Reputation: 5292
I already spent some time trying to figure this out, but I am still somewhat stuck an I can't really find the solution online as I think I am missing the keywords.
I want to update an SQL tables in batches, meaning I have a few million entries and want to update index 0-999, 1000-1999 step by step to avoid a huge database lock.
This is what I found:
DECLARE @Rows INT,
@BatchSize INT;
SET @BatchSize = 2500;
SET @Rows = @BatchSize;
WHILE (@Rows = @BatchSize)
BEGIN
UPDATE TOP(@BatchSize) db1
SET db1.attr = db2.attr
FROM DB1 db1
LEFT JOIN DB2 db2
ON db1.attr2 = db2.attr2
SET @Rows = @@ROWCOUNT;
END;
I simplified my statement a little bit as you can see, but it should still be clear how I approached the whole problem.

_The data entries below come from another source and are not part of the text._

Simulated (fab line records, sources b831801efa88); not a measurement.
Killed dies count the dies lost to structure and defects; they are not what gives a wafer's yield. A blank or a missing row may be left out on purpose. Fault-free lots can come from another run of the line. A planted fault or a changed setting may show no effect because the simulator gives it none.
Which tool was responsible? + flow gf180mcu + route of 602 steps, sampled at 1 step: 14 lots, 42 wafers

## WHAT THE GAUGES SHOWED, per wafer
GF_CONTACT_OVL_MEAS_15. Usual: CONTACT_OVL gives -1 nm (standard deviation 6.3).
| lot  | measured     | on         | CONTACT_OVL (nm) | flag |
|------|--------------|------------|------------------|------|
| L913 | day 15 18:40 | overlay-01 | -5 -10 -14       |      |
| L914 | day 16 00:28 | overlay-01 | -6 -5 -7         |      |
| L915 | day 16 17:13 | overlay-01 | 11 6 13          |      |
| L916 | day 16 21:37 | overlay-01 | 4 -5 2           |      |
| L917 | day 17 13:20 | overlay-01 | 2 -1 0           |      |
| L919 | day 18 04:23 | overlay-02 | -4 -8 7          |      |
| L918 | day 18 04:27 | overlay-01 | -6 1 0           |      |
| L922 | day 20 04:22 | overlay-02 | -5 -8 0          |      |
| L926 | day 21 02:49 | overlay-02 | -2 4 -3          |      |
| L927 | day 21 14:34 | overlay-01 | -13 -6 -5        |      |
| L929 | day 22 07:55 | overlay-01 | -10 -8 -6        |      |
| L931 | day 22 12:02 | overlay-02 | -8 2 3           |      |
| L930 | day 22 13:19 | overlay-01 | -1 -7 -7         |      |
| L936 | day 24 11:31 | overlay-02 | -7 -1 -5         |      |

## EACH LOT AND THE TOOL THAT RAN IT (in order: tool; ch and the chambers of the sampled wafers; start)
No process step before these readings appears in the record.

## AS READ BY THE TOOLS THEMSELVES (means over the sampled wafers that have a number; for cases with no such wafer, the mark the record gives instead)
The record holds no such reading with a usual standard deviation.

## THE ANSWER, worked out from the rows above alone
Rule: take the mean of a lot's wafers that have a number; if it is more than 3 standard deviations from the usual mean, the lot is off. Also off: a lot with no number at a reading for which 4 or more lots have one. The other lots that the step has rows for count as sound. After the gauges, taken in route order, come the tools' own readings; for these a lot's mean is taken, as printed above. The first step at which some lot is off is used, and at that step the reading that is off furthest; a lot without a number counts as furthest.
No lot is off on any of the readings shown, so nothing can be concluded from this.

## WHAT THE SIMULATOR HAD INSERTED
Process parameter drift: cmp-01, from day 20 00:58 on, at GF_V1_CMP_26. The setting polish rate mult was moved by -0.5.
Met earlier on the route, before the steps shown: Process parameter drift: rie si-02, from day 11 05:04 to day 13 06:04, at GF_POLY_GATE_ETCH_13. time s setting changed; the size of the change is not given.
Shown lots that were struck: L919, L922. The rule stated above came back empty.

However, this thing loops forever, and when looking at the output it changed much more rows than there are in the database.
I checked the same loop with a select statement inside later on and found out that it seems to simply select the first @BatchSize rows of the table on and on, even though I thought it would progress in the index with every iteration.
How can I change this so it actually does progress by @BatchSize indices every iteration instead of simply targeting the same rows everytime?
Upvotes: 2
Views: 5109
Reputation: 10277
You need some limiting factor to decide which rows are hit each loop. Generally you will use an id
field. There are lots of ways to approach it, but here is one way:
DECLARE @MinID int = 1;
DECLARE @MaxID int = 2500;
DECLARE @Rows int = 1;
DECLARE @Batchsize int = 2500;
WHILE (@Rows > 0) -- need greater than 0 to enter loop
BEGIN
UPDATE db1
SET db1.attr = db2.attr
FROM DB1 db1
LEFT JOIN DB2 db2 ON db1.attr2 = db2.attr2
WHERE db1.ID BETWEEN @MinID AND @MaxID
SET @Rows = @@ROWCOUNT
SET @MinID = @MinID + @Batchsize
SET @MaxID = @MaxID + @Batchsize
END
Replace db1.ID
with whatever field works best in your table schema.
Note, your approach would work if you had some kind of WHERE
clause on the update query that prevented the same rows from being returned.
Ex. UPDATE table SET id = 1 WHERE id = 2
won't pull the same rows in a second execution
Upvotes: 4
Reputation: 45096
You are just updating the same rows. Need a and <>
.
Left join? If you really want to assign null values then use a separate update.
DECLARE @Rows INT,
@BatchSize INT;
SET @BatchSize = 2500;
SET @Rows = @BatchSize;
WHILE (@Rows = @BatchSize)
BEGIN
UPDATE TOP(@BatchSize) db1
SET db1.attr = db2.attr
FROM DB1 db1
JOIN DB2 db2
ON db1.attr2 = db2.attr2
AND db1.attr <> db2.attr
SET @Rows = @@ROWCOUNT;
END;
And you can do this:
select 1
WHILE (@@ROWCOUNT > 0)
BEGIN
UPDATE TOP(2000) db1
SET db1.attr = db2.attr
FROM DB1 db1
JOIN DB2 db2
ON db1.attr2 = db2.attr2
AND db1.attr <> db2.attr
END;
Upvotes: 0
Reputation: 82474
One way to do it is using a cte with row_number:
DECLARE @BatchSize int = 2500,
@LastRowUpdated int = 0;
@Count int
SELECT @Count = COUNT(*) FROM db1;
;WITH CTE AS
(
SELECT attr,
attr2,
ROW_NUMBER() OVER(ORDER BY attr, atrr2) As RN
FROM db1
)
WHILE @LastRowUpdated < @Count
BEGIN
UPDATE c
SET attr = db2.atrr
FROM CTE c
LEFT JOIN DB2 ON c.attr2 = db2.attr2
WHERE c.RN > @LastRowUpdated
AND c.RN < (@LastRowUpdated +1) * @BatchSize
SELECT @LastRowUpdated += 1
END
This will update 2500 records each step of the loop.
Upvotes: 0